Jeff Jeffrey
The National Law Journal
June 21, 2010
The impact of two landmark Supreme Court rulings that changed the standards civil lawsuits must meet to proceed is still unclear, a panel of lawyers said Friday during a discussion at the American Constitution Society's annual conference.
The panel, titled "Access to Federal Courts after Iqbal and Twombly," was billed as a freewheeling "bull session" by moderator Arthur Miller, a law professor at NYU Law School.
Miller opened with a brief explanation of Bell Atlantic Corp. v. Twombly, an antitrust case that established the requirement that civil complaints be demonstrably "plausible," and 2009's Ashcroft v. Iqbal, which expanded that requirement to all federal civil complaints.
Plaintiffs lawyer Elizabeth Cabraser, a partner at San Francisco's Lieff Cabraser Heimann & Bernstein, said the plausibility requirement has forced her to reject some cases that she might have taken on prior to the two decisions because "often the truth is implausible on its face." She said that the cases that are never brought can be the cases that would be most important.
Suzette Malveaux, a law professor at Catholic University's Columbus College of Law, described what Miller called a "catch-22" created by Twombly and Iqbal. "Often in discrimination cases, the plaintiff doesn't have access to the information that would push a case from possible to plausible. But because you have to have plausibility before a complaint can move forward, getting access to that information becomes impossible," Malveaux said.

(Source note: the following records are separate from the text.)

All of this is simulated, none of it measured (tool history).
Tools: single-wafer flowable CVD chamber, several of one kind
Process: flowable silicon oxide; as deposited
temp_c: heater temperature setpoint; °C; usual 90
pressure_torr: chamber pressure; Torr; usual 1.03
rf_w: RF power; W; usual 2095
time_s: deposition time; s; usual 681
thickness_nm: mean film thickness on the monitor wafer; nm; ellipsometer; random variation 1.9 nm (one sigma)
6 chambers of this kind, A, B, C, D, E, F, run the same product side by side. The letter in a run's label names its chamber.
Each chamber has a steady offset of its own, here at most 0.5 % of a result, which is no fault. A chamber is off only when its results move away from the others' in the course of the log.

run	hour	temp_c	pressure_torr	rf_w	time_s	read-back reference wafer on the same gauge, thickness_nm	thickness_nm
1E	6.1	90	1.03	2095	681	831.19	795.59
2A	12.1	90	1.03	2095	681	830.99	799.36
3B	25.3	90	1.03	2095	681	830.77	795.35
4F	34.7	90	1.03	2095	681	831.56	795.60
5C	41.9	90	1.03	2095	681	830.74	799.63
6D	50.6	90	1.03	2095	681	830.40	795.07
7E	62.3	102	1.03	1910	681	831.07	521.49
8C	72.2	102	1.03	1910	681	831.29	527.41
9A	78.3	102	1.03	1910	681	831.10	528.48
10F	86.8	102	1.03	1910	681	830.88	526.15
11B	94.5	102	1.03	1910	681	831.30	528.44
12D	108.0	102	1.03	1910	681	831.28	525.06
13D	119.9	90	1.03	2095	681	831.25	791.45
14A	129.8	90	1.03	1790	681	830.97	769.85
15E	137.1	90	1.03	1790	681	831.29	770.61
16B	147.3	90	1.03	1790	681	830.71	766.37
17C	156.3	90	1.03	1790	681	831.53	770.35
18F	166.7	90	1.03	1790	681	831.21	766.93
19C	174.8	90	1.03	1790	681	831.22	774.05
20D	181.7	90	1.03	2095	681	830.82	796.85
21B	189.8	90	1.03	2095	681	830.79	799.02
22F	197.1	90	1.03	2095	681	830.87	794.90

But John Freedman, a litigation partner at Arnold & Porter, said his clients are filing motions to dismiss more often because of the new standards, but added that statistics compiled by the Administrative Office of the U.S. Courts show that the number of cases that are actually dismissed hasn't changed much since the two rulings.
After agreeing with Freedman, Andrew Pincus, an appellate partner at Mayer Brown, said that the issue at the heart of both Twombly and Iqbal is the cost defendants have to pay to provide the type of discovery required in civil disputes. "For even a small or middle sized case, the cost of discovery can be between $2 million and $3 million."
Besides, Pincus said, "If you look at what's been going on in the lower courts, this is less a sea change as it is a recognition of what was already going out there in the trenches."
That may be, said Judge W. Louis Sands of the U.S. District Court for the Middle District of Georgia, but those cases do make it more challenging for pro se plaintiffs to get their complaints past the initial stages of pleadings before being dismissed. Additionally, Sands said, until a body of case law can be developed, there's little to guide the trial court on which cases should be dismissed."
Judge Diane Sykes of the 7th U.S. Circuit Court of Appeals said she could understand the "alarm" of plaintiffs attorneys who may feel their clients face a higher threshold before they can file a complaint. But she went on to say that "eventually a body of case law will be developed to tell courts how heavy handed this standard needs to be." In the meantime she said, "I expect most judges to be cautious in applying these standards."
Malveaux posited a way to fix the allegedly shifting standard for filing a civil complaint. She said that judges could weigh in on a case sooner and allow for limited discovery on a few key points that might "push the case over the line from possible to plausible." Freedman noted that he has seen that approach already being used in some of the cases he has handled for clients.
Pincus said that the approach described by Malveaux and Freedman could be a good way to get to a "rough cut" version of the case and limit lawsuits to the "real questions." "What we have is a legal system that seeks to answer every question and introduce every piece of evidence," Pincus said. "But if we could be satisfied with 'most' instead of 'all' it would be a major improvement."